After Jackie Robinson breaking the color barrier in professional baseball, the NBA would see three Black basketball pioneers join their league. Chuck Cooper became the first Black player selected in the NBA Draft. Nathaniel “Sweetwater” Clifton became the first Black player to sign an NBA contract and Earl Lloyd became the first Black player to play in an NBA game. This effectively broke the color barrier in the NBA and opened the door for future generations of Black players changing the league and the game of basketball as we know it today.
But the wheels were in motion for Black players to open that door long before Lloyd, Clifton and Cooper made their debuts in the NBA. In fact, the wheels were in motion almost 50 years prior. In 1904, Edwin Bancroft Henderson, a Black Washington, D.C., gym teacher, took a summer course at Harvard and brought the game back to Black segregated schools. From there, it went to YMCAs, and eventually to Black teams with names like the Washington Bears and the New York Renaissance.
As the game continued to grow in popularity in Black communities, not all of society was prepared for the growth. Segregation kept Black players from integrating with White clubs and Black teams were also prevented from playing in white-owned gymnasiums. In turn, it forced Black teams and players to get creative with where and when to play games. Many turned to church basements, halls, armories and even dance ballrooms. In spite of the roadblocks, Black basketball continued to grow in communities across the country. Black promoters would team up with Black musicians and create dance-basketball events where patrons would be able to attend and dance before and after basketball games.
As such ticket sales began to skyrocket ushering Black basketball into the 1920s. This was the time of the Harlem Renaissance, a period when Black experienced a freedom of expression. When Black music, dance, art, fashion, literature, theater, politics, sports, and cultural pride thrived. As games became more organized, Black teams would compete against each other for the “Colored Basketball World’s Champion” moniker. Lester Walton, a sportswriter editor for the New York Age is credited with coining the term. There was no formal championship game or tournament played, the honor was given by consensus of the most prominent Black sportswriters in America who covered basketball.

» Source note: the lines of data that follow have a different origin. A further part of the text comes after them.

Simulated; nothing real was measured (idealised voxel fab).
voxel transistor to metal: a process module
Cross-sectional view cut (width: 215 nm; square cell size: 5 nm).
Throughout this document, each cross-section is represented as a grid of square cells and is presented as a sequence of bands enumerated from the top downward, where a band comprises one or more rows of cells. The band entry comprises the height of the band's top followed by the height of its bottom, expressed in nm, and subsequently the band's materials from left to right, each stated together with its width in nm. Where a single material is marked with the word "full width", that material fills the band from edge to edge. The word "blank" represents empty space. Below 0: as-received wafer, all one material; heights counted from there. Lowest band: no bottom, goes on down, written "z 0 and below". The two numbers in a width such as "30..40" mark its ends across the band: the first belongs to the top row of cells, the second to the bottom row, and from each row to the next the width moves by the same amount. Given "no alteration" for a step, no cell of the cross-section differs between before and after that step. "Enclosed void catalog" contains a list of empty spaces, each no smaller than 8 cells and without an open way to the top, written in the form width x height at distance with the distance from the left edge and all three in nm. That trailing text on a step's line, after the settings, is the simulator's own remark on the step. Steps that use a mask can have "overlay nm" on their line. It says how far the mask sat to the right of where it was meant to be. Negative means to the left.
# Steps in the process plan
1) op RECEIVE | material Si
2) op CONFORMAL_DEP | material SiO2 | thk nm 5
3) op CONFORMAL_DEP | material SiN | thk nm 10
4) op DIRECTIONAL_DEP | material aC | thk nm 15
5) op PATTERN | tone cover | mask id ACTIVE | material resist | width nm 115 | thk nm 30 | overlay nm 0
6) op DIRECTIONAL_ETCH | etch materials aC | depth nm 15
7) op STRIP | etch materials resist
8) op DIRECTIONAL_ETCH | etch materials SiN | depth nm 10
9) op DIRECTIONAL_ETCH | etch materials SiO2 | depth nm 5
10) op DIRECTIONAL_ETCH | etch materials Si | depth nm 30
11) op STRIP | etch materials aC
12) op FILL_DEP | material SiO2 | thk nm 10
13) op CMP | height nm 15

The New York Renaissance, otherwise known as the Harlem Rens, is widely credited with being the most successful team during the era. The Rens were the first all-Black professional team founded and owned by a Black man, Robert Douglass. Because of their on-court dominance, the Rens were invited to the first-ever World Professional Basketball Tournament held in 1938 in Chicago. The tournament featured 10 of the country’s best all-White professional teams and one other all-Black team — the Harlem Globetrotters. The Rens would go on the win the inaugural tournament beating the whites-only basketball league champion Oshkosh All-Stars in the final. The Rens winning on the biggest basketball stage at that time confirmed to many that Black basketball was first-rate in opening the door for integration years down the line in the NBA.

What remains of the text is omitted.